Hello FriDad gang, hope your week has been great and Easter hasn't driven you mad with chocolate fuelled children.

I've really little to talk about this week.
This is normally the time I have something funny to say or interesting to say, but I've got to tell you that I've had a lot on my mind. The overthinking and what not has left little for me to talk about parent wise.

I guess in someways, especially if you're younger that parenting can be a bit like that.

When I first found out I was going to be a parent, I had a real project on my hands with Laura. We had places to buy, things to put in place and a serious hardship to prepare for that I had a lot to talk about.

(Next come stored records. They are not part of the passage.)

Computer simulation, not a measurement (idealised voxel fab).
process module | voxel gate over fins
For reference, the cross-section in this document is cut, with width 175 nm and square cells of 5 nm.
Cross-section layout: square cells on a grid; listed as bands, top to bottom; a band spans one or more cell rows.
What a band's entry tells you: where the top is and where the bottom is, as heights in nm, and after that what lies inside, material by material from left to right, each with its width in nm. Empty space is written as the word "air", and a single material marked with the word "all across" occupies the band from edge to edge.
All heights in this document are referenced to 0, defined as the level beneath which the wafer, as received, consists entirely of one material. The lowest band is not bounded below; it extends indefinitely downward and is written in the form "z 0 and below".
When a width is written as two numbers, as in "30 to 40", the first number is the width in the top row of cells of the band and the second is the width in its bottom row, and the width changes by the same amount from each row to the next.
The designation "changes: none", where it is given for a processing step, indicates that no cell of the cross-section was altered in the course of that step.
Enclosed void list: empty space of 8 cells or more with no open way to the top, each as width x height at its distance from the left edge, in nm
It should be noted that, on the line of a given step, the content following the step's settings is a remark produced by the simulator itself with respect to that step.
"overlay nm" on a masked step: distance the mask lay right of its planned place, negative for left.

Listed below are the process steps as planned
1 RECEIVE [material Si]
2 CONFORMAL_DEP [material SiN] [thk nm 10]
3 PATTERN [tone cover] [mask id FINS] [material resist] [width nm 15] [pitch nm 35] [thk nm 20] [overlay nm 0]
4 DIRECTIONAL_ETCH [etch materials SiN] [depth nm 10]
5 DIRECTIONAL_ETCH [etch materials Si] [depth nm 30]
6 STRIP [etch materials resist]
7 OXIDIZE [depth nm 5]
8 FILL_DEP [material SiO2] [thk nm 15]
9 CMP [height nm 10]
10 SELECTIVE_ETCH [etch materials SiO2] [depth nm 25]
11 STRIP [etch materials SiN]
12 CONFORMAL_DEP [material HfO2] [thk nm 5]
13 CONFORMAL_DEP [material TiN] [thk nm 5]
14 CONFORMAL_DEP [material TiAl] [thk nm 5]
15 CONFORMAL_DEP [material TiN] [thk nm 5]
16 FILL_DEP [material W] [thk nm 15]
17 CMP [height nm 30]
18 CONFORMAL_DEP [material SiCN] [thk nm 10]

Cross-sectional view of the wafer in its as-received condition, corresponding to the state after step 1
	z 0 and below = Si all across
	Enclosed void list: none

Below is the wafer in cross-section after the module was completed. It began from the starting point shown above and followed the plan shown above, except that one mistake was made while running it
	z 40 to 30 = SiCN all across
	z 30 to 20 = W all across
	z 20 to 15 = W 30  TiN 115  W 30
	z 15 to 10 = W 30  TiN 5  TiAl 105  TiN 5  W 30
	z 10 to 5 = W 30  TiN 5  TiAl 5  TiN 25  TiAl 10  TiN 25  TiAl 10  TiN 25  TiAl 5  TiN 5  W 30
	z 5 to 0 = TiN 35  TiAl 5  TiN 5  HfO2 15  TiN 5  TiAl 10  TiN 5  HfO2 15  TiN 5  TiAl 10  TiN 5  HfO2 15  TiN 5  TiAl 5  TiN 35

When Max came I had my next big task, I had to face reality as a dad. It was great starting out, a really exciting time learning all the new things whilst doing everything half tired. I had a lot of figuring out and personal planning to arrange.

My next mountain was juggling work with studies at University and parenthood. By no means am I comparing my experience to others and making it seem as if I drew the short straw. I'm not the least fortunate, but knowing my 'backstory' (informal scripty term POW!) I would consider myself the boy least likely to.

Now I'm here. I graduated with the grade I set out to prior to having Max, I have a job still and now my son is self sufficient. I have conquered my biggest life mountain so far. But now, as graduates discover swiftly is I'm now left with one question: So, what next?

It seems crazy that happily ever after is used in story and we believe we can achieve our own. But I've discovered as many before me will tell you, there's no true comfort.

The comfort you desire or comfort you have designed can be very easily be disrupted making it difficult to salvage.
A phrase I can only describe it as (if it's not patented, I'm doing it now!) comfort is over the mountain that's next.
You're not ready to rest until it is all said and done.

Well, I've found it tough to tackle my latest mountain, but I think the obvious thing or project is to point my life into the direction that brings us closer to comfort.
Plenty of different directions it can go and of course there's mountain once I've conquered this, but I know I'll look forward to it.

So returning to my point, which in truth doesn't necessarily identify with young parents, but with parents in general is don't stop looking for your next mountain and how you're going to overcome it. It can be a huge life change or little bits and bobs that inconvenience life. Note it, plan it then tackle it. You'll either succeed or find a new solution.